Voters in Mauritania went to the polls on Saturday after a campaign dominated by the country’s economy and appeals to preserve its hard-won stability.
The ballot is the first in the nation’s history that looks set to see an elected president complete his mandate and hand over to an elected successor.
Some 1.5 million people are entitled to vote. Polling stations opened at 0700 GMT and will close at 1900 GMT, with preliminary results expected at the start of next week.
At Nouakchott’s Olympic stadium, where frontrunner Mohamed Ould Ghazouani, a 62-year-old former general, is scheduled to cast his ballot at midday, queues had already formed when polling opened.
One voter, Elalem Abdelbaqi, said he had come early to fulfil his civic duty.
“The programme of the person I’m going to vote for promises everything that I’m looking for,” he told AFP, without revealing the name of his preferred candidate.
Another, Abdellahi Ould Vettah, called for “peaceful change”.
“We want radical change, which is to say: equality, education and social justice,” he said.
A woman voter, Fatimatou Ahmed, said “renewal is very important for us women”.
President Mohamed Ould Abdel Aziz, a general who came to power in a 2008 coup, is standing down after winning high marks from many Mauritanians for stabilising the country.
Elected in 2009 and again in 2014 in a vote boycotted by the main opposition parties, Abdel Aziz has reformed the army, clamped down on jihadists and pushed to develop remote regions of the vast Saharan state.
Frontrunner Ould Ghazouani is a one-time head of the domestic security service and chief of staff to Abdel Aziz from 2008 to last year.
Ghazouani campaigned on the themes of continuity, solidarity and security – “the country’s security, first and foremost,” he declared on Thursday at a final rally gathering 10,000 supporters, many of them young people.
Abdel Aziz has given full backing to his loyal lieutenant.
“There’s only two choices — either going backwards, towards extremism, waste and instability, or your candidate, who will continue what has been achieved to build a stable and developed state,” he declared at the rally.
Ghazouani’s main challenger is Sidi Mohamed Ould Boubacar, 62, who was prime minister between 1992 and 1996 and at the helm of a transitional government between 2005-7.
He hopes to win enough support to secure a runoff vote on July 6.
Boubacar is backed by a coalition led by the main opposition movement, Islamist party Tewassoul, and by wealthy Franco-Mauritanian businessman Mohamed Ould Bouamatou, a longtime thorn in the side of the regime who lives in Europe.
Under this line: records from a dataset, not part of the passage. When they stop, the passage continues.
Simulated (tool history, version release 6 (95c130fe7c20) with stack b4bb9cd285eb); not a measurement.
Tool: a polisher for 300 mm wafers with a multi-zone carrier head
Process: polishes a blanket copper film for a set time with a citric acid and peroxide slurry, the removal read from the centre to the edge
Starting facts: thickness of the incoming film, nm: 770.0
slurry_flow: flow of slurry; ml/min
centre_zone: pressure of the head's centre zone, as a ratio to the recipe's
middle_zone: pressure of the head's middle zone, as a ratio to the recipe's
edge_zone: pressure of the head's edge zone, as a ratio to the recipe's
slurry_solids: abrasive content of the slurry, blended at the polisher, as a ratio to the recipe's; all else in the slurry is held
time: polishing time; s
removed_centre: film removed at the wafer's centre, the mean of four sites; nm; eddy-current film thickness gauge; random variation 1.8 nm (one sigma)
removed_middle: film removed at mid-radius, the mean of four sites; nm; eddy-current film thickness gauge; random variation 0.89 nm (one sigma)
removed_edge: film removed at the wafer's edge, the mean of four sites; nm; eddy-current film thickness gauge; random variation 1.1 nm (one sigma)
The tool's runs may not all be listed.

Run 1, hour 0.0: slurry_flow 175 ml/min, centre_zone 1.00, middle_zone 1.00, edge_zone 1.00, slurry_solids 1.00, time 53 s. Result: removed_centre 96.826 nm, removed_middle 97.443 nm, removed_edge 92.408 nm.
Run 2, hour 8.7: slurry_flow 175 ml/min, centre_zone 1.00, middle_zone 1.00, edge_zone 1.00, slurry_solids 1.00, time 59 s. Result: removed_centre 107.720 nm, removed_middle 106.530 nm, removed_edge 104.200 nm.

Nearly 30 percent said they would vote for Ghazaouani and 23 percent for Boubacar in a poll of 1,300 people conducted in the capital Nouakchott by the Mauritanian Centre for Strategic Studies and Research (CMERS) last week.
The four other candidates are outliers in the race, according to the poll.
Known especially abroad for his media campaigning, anti-slavery activist Biram Ould Dah Ould Abeid, 55, was credited with 9.5 percent of voting intentions, followed by veteran opposition figure Mohamed Ould Moloud, 66, with 3.7 percent.
Journalist Baba Hamidou Kane and political newcomer Mohamed Lemine El-Mourteji El-Wavi, each garnered under three percent.
Courting the vote
Candidates have been travelling around the country with a population to woo voters.
They have also courted the heads of tribes and clans in remote regions, who can mobilise whole communities behind a candidate.
The opposition has warned of vote fraud and accused the Independent National Electoral Commission (CENI) of bias.
The authorities rejected an opposition request for foreign observers.
Rights groups urged candidates to throw their weight behind a rollback of slavery, which persists in Mauritania, and curbing violence against women.
All the candidates promised improvements in the standard of living, though economic growth at 3.6 percent in 2018 is insufficient to meet the needs of a fast-growing population, according to the World Bank.
It has called on Mauritania to give more help to the private sector, where, it says, access to credit and corruption are major problems.